Consider truth assignments involving only the propositional variables $x_0, x_1, x_2, x_3$ and $y_0, y_1, y_2, y_3$.
Every such truth assignment gives a value of $1$ (representing true) or $0$ (representing false) to each variable. We can therefore think of a truth assignment $\tau$ as determining a four-bit integer $x_\tau$ depending on the values given to $x_0, x_1, x_2$ and $x_3$, and a four-bit integer $y_\tau$ depending on the values given to $y_0, y_1, y_2$ and $y_3$.
More precisely, with $\tau (x_i)$ being the truth value assigned to $x_i$, we can define the integers $x_\tau = 2^3 \tau (x_3) + 2^2 \tau (x_2) + 2^1 \tau (x_1) + \tau (x_0)$ and $y_\tau = 2^3\tau (y_3) + 2^2 \tau (y_2) + 2^1 \tau (y_1) + \tau (y_0)$.
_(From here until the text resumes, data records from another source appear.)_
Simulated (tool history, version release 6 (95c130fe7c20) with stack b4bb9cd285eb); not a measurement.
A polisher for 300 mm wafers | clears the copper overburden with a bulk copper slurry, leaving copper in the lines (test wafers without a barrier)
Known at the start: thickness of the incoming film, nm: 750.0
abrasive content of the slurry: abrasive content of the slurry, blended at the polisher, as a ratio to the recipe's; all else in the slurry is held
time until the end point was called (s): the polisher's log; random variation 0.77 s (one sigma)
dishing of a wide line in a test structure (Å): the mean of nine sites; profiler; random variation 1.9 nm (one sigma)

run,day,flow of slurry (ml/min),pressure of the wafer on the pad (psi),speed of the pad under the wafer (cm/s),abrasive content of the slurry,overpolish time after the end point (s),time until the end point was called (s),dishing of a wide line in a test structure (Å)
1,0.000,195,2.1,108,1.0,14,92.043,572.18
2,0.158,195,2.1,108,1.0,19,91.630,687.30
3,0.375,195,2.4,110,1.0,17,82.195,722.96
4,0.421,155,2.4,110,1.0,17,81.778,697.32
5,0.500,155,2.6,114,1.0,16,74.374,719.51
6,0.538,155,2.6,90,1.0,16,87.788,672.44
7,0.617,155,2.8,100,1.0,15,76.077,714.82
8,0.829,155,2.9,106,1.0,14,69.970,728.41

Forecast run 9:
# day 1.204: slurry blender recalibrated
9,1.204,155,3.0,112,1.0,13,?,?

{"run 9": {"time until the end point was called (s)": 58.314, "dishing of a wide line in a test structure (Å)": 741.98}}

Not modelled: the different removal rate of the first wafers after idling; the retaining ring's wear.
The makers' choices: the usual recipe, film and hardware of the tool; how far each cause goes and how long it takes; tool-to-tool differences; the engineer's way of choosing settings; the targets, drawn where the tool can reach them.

Write a formula that is satisfied by exactly those truth assignments $\tau$ for which $x_\tau > y_\tau$ . Your formula may use any of the Boolean connectives introduced so far. Explain how you obtained your formula, and justify its correctness
Am I right in assuming that I would need to construct a formula for every single possibility where $x$ is the greater bit?